Israel and the United States have issued a steady volley of statements against Iran over the past few days that have built a familiar case for war against Tehran, culminating in a bizarre presentation by Israeli Prime Minister Benjamin Netanyahu on Monday in which he used old information to argue that the Iran deal was based on lies.
A stream of news and analysis pieces cropped up Thursday about Israel’s willingness to strike back against Iran if Tehran struck first — as if Iran was seriously considering a first-strike against Israel.
Secretary of Defense James Mattis on Thursday went so far as to say that war between Iran and Israel is “very likely,” even though he wasn’t sure how this war would start. This is the beat of a drum that has been played before, most loudly in 2007, when Vice President Dick Cheney pushed for a war against Iran, Israel openly threatened Iran after bombing Syrian nuclear facilities, and Sen. John McCain sang about bombing Iran.

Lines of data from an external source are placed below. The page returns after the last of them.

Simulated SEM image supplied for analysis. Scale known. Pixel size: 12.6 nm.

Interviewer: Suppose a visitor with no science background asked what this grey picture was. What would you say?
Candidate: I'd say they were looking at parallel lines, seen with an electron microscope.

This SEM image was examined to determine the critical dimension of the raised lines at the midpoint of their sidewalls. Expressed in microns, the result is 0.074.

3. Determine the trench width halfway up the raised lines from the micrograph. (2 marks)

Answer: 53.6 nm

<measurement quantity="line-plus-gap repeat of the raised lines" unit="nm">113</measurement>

Following that familiar script, over the weekend, newly-minted Secretary of State Mike Pompeo visited U.S. allies in the Middle East and Iran was, of course, at the top of his agenda in Saudi Arabia and in Israel, where he emphasized President Donald Trump’s view of the 2015 nuclear deal, the Joint Comprehensive Plan of Action (JCPOA), and accused Iran of being a threat to regional security.
Pompeo even managed to squeeze in a shot against Iran in his meeting in Jordan.
By Monday, Iran’s Supreme Leader Ayatollah Ali Khamenei accused the United States of waging an economic war against Iran, while encouraging other states to take military action against the country.
“Today, the war room against us is the U.S. Department of Treasury,” said Khamenei, according to the semi-official Mehr News Agency. “One way of confrontation with the Islamic Republic establishment is an economic one; another way is the provocation of certain dim-witted and ignorant states in our region [against us],” he said, referring to Saudi Arabia and Israel.
“The [Americans] seek to shift onto others the costs of confrontation with the Islamic Republic establishment and the powerful Iranian nation,” he said. “What Washington does best is cause insecurity. Everywhere they have set foot in, they caused insecurity and brought misfortune for the people,” he added.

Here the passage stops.